Re:They're insane. (Score:5, Insightful)
When you decide to start punishing non-customers rather than finding ways to entice them into being customers, that's a really bad sign.
Re:Right of first sale (Score:2, Insightful)
Actually a car manufacturer makes extra money before the second hand car is sold. The first owner pays a price that includes an extra portion for how much that owner can make back by reselling the car in a few years. Take away used sales, and new sale prices drop. Same for the game manufacturer. So what this pig is complaining about is he only gets to make his money a few months faster on average, than the guy he sold it to gets to make some back. Now you know why American style capitalism doesn't work, whether the theoretical libertarian version would or not - Our 'visionary, self-made captains of industry' are actually 'whining, embittered, envious little losers'.

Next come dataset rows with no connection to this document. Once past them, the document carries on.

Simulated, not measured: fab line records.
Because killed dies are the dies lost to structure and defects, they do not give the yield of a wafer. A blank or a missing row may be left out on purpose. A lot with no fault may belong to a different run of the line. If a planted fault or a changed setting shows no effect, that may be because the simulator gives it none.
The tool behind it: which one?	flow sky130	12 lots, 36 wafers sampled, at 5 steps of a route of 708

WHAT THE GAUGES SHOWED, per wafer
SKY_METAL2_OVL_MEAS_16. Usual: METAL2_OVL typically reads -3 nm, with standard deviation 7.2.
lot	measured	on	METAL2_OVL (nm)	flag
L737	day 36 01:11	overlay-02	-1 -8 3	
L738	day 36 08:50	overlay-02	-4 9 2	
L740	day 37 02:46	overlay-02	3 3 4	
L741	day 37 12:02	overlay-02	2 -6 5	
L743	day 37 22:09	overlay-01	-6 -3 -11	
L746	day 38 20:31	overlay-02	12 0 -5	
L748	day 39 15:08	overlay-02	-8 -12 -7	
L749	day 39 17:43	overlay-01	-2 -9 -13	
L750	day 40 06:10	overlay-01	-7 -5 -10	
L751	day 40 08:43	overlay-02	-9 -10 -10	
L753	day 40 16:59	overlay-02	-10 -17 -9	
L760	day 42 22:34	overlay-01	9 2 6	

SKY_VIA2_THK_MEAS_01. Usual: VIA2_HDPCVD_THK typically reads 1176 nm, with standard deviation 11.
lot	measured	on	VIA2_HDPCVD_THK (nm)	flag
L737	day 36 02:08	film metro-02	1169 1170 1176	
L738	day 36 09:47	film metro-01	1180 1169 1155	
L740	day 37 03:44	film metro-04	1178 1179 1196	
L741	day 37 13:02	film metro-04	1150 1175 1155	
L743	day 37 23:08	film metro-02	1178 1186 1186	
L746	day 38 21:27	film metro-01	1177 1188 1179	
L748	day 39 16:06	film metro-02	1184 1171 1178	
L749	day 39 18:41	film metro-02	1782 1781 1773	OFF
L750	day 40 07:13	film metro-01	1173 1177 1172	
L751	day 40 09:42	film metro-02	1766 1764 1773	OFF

Re:Gamers will take it, and LIKE it (Score:5, Insightful)
There's a downside.
The fact that a second hand market exists means there are some people who sell there games once they no longer wish to play them.
I suspect 99% of the money they get for selling them to someone else they use to buy another game - in fact they probably just do a trade in deal in the first place...
If they can't sell that old game, because that market collapses with no buyers then they won't be able to buy new games as often. Hence new game sales fall (or prices drop, yeah right that'll ever happen).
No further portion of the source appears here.